Skip to content

Swimming Lessons and Other Life Lessons

July 11, 2015


Swimming Lessons and Other Life Lessons


by Alice Jane-Marie Massa



NOTE: Since today, July 11, is the 102nd anniversary of my dad’s birth, I dedicate this blog post in loving memory of my dad–James F. Massa.



In the summers of my youth, the Aragon Swimming Pool was a prime attraction. Located on the north end of Clinton, Indiana, and approximately seven miles from my home in Blanford–the Aragon included an especially large pool, two three-foot diving boards, one ten-foot diving board, a children’s swimming (or wading) pool, two areas for sun bathing (before the days of sunscreen as we know of its importance today), two concession areas, a trampoline area (which I especially liked), dressing areas, and a ballroom (where my junior class held the Clinton High School Junior-Senior Prom–“Whispers of the Orient” in May of 1967). Between the parking area and the entrance to the Aragon was a pleasant park with picnic tables, some playground equipment, a shelter with more picnic tables, and a miniature golf course. Throughout the years that I went to the Aragon, it was owned by the Tony Fenoglio family, of Clinton.


While I first started enjoying the Aragon in the mid 1950s, my dad’s association with this huge swimming pool began around 1927 or 1928 when he was employed as a life guard there at age fourteen to fifteen. A few times, he told me the story of his job duty of swimming around the massive pool with a bucket in hand to disperse the chemicals into the water. Of course, my dad was always a strong swimmer.


Somewhat surprisingly, when my father was stationed in California before deploying to Europe during World War II, he met the famous Olympic swimmer (who won five Olympic gold medals from 1924-28) Johnny Weissmuller at the Brown Derby. When Dad met Mr. Weissmuller in 1941, the MGM and RKO star was at the height of his fame in the Tarzan movies. As was typical in those days, Mr. Weissmuller bought my dad, who was dressed in his Army uniform, a drink.

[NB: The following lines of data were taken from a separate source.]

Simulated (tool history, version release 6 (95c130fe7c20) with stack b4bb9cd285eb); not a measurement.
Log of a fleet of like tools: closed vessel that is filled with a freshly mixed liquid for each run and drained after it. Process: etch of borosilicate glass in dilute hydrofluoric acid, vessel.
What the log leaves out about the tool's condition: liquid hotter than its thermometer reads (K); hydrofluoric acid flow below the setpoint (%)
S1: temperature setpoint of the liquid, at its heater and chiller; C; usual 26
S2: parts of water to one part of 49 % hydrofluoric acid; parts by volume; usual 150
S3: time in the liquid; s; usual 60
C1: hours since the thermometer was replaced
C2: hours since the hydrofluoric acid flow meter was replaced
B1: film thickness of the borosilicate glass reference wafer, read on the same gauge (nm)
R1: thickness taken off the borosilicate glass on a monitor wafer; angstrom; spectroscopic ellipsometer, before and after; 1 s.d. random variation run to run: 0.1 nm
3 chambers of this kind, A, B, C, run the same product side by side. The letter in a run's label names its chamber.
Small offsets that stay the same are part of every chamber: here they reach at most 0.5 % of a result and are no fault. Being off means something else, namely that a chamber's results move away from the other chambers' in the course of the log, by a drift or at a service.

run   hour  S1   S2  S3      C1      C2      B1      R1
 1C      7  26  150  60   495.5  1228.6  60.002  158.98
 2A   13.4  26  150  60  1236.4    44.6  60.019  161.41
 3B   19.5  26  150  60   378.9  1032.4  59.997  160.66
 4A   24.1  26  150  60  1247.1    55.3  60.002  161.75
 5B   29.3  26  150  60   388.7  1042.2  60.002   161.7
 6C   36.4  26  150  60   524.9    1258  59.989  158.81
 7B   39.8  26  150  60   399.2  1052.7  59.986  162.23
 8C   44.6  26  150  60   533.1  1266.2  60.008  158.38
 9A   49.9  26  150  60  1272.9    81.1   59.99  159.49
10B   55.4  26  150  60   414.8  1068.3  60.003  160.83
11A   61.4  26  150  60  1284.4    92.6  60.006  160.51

Within five years after my dad returned to civilian life and his wife in Indiana, my sister and I completed our family. When my sister and I arrived at the appropriate age for taking swimming lessons, we went to the Aragon for the very early morning Red Cross swimming lessons. In such a large swimming pool in west-central Indiana, in June, the water had an initial chill. Not only was I not happy about the cool water, I did not care for my instructor and her method of teaching. The experience was not a successful one: I was not progressing toward the goal of being a swimmer. The trust which I did not have with the swimming instructor was easily and naturally bestowed upon my dad. I can distinctly remember my “riding piggyback” on my dad while he swam through not the shallow end nor the very deep end of the pool, but in the area of medium depth, nearer the south side of the pool. Besides swimming with me on his back, my dad periodically dived under water, but managed to keep my head above the water level. Oh, how I did trust him–like no other person! How I did quickly learn to love the water! Then, my father taught me how to swim. Although these lessons from my father were almost six decades ago, I recall these special times so clearly and am grateful for the many lessons my dad directly and indirectly taught me.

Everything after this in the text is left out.